As we mentioned in one of our previous columns, one of the great perks about using credit cards is the ability to earn miles and points whenever they are used for purchases. This earning potential is so significant that there are actually many forums, blogs, groups and even a ‘university’ dedicated to helping consumers understand the myriad of benefits and rewards programs available to them by the credit card companies and how to maximize on these opportunities. Many consumers have taken advantage of these options and turned their spending habits into significant side income earning ventures. An additional way to earn value is through frequent flyer programs that reward travelers by giving them miles and points based either upon the length of miles traveled or the price of the ticket purchased.
But the ability to earn miles and points comes with a significant catch, namely, the fact that the miles and points one accrues from purchases and traveling doesn’t reallybelong to the individual and in fact really, never belongs to them in the first place. And if this dynamic sounds strange, unfair, and perhaps even illegal to you, well, you are not alone.
In a widely publicized case that occurred in 2013, a rabbi sued Southwest airlines claiming the airline dealt unfairly with him when they forfeited his frequent flyer status and hundreds of thousands of miles he accrued. The case was fought in court at various levels, and finally heard by the Supreme Court which rendered a decision against the rabbi.
To provide some background to the case, in 1978 the Airline Deregulation Act was passed which limits the types of lawsuits flyers may file against airlines as well as the laws states may pass relating to airlines’ operations. The rabbi argued that the airline did not act in good faith in the way its frequent flyer programs were structured and thus was subject to state contract laws governing good faith business practices.
In its defense, the airline stated the rabbi complained 24 times in a 7-month period, and that before forfeited his account and kicked him out of the program, it awarded him $1,925 in travel credit vouchers, 78,500 bonus miles, a voucher for his son and $491 in cash reimbursements
With a unanimous vote, the Supreme Court ruled the Rabbi could not pursue his claims against the airline because the federal Airline Deregulation Act barred his lawsuit. In its decision the court didn’t address the rabbi’s claim that the restrictions placed on his mileage account violated good faith business practices, but rather ruled that Southwest’s frequent flyer program was included in the price, route or service the airlines provide which the regulation laws were intended to protect and thus his lawsuit could not go forward.

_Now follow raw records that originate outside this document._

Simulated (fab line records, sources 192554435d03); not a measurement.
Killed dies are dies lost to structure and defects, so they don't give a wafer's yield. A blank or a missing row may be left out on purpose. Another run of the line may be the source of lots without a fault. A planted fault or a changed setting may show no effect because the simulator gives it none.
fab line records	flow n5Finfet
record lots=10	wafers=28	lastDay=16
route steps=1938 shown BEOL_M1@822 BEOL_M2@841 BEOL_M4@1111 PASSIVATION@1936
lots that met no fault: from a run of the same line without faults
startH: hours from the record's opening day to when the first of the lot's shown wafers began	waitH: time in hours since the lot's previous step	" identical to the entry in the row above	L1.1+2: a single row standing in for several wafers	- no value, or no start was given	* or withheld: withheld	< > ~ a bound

Although the Supreme Court ultimately ruled the lawsuit could not go forward, it seems that the prior decision by the 9th U.S. Circuit Court of Appeals allowing the ‘good faith’ portion of the suit to go forward, opens the door to a lawsuit against credit card companies whose practices aren’t related by and have no impact on the airline regulation law.
If you think about it, restricting the rights to miles and points’ one earns through purchasing and credit card usage doesn’t seem to be a good faith business practice. If one was to open a bank account which offered an interest rate, the interest money earned doesn’t belong to the bank, it belongs to account holder. And with credit cards that offer cash-back rewards, once the cash is earned, the credit card company cannot restrict the way you use the cash and claim it belongs to them.
The Federal Government has chosen to keep out of the credit card reward industry. The only regulated portion of the rewards industry pertains to the status of the miles and points one earns in relation to filing taxes. In 2002, the IRS announced that it would not pursue the question of whether frequent flyer miles, and rewards and other promotional discounts awarded by credit card companies to cardholders are considered taxable income. More recently, the IRS clarified its position and stated that if individuals received their credit card rewards after a purchase, the rewards are considered rebates on whatever was spent to earn those rewards and do not represent a gain on income or wealth and are thus not taxable. However, if no transaction is required to earn the rewards, then the IRS considers these rewards as income and individuals would be required to disclose them on their tax returns.
The bottom line is as follows; until the Federal Government regulates the rewards industry and until the courts determine whether the restrictions placed on rewards violate good faith business practices, (which in fact may be the conduit where the Federal Government to take a closer look at the rewards industry and regulates the market), the miles and points you earn can be restricted. The airlines and credit card companies can determine when, how and if you can use them, what their value is, and restrict them indefinitely because, when-all-is-said-and-done, they never belonged to you in the first place!